Tyler, I’d love to read your chapter since I have no doubt it’s much better argued. Could you send me a copy please?

Those of us who study narrative know that one can have episodic narratives as well. Also, sentences are inherently narratological -- so I don't buy it.

" . . . second best sentence . . . " MR readers only want the best, so what was it?

"Also, sentences are inherently narratological -- so I don't buy it."

So if we were to randomly compile, say, 2,000 single sentences each from a different source (a novel here, a magazine there, a blog here, an overheard conversation there, etc.), the result would have "narrativity"?

Most of the contra-narrativity comments here seem to be confusing narrativity with a view that eschews or eliminates any kind of personal or psychological continuity. That's not the view at all, as even a cursory reading of Strawson's article should make plain.

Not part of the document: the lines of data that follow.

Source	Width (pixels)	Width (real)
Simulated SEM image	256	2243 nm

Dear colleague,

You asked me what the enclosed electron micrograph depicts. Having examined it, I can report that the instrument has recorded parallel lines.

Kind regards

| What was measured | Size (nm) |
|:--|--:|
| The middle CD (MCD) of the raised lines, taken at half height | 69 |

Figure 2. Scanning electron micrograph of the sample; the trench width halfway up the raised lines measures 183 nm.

To say a sentence has a narrative structure doesn't mean that any random group of sentences will. The narrative-strucutred sentence in combination with related sentences creates narrative paragraphs, which combine to create narrative sections, etc. The result is a fractal narrative of increasing complexity, the larger the work in question. This can be disrupted using an episodic structure. But even with an episodic structure, research shows people will create a narrative -- albeit, a simpler one than you find in, say, a Dickens novel.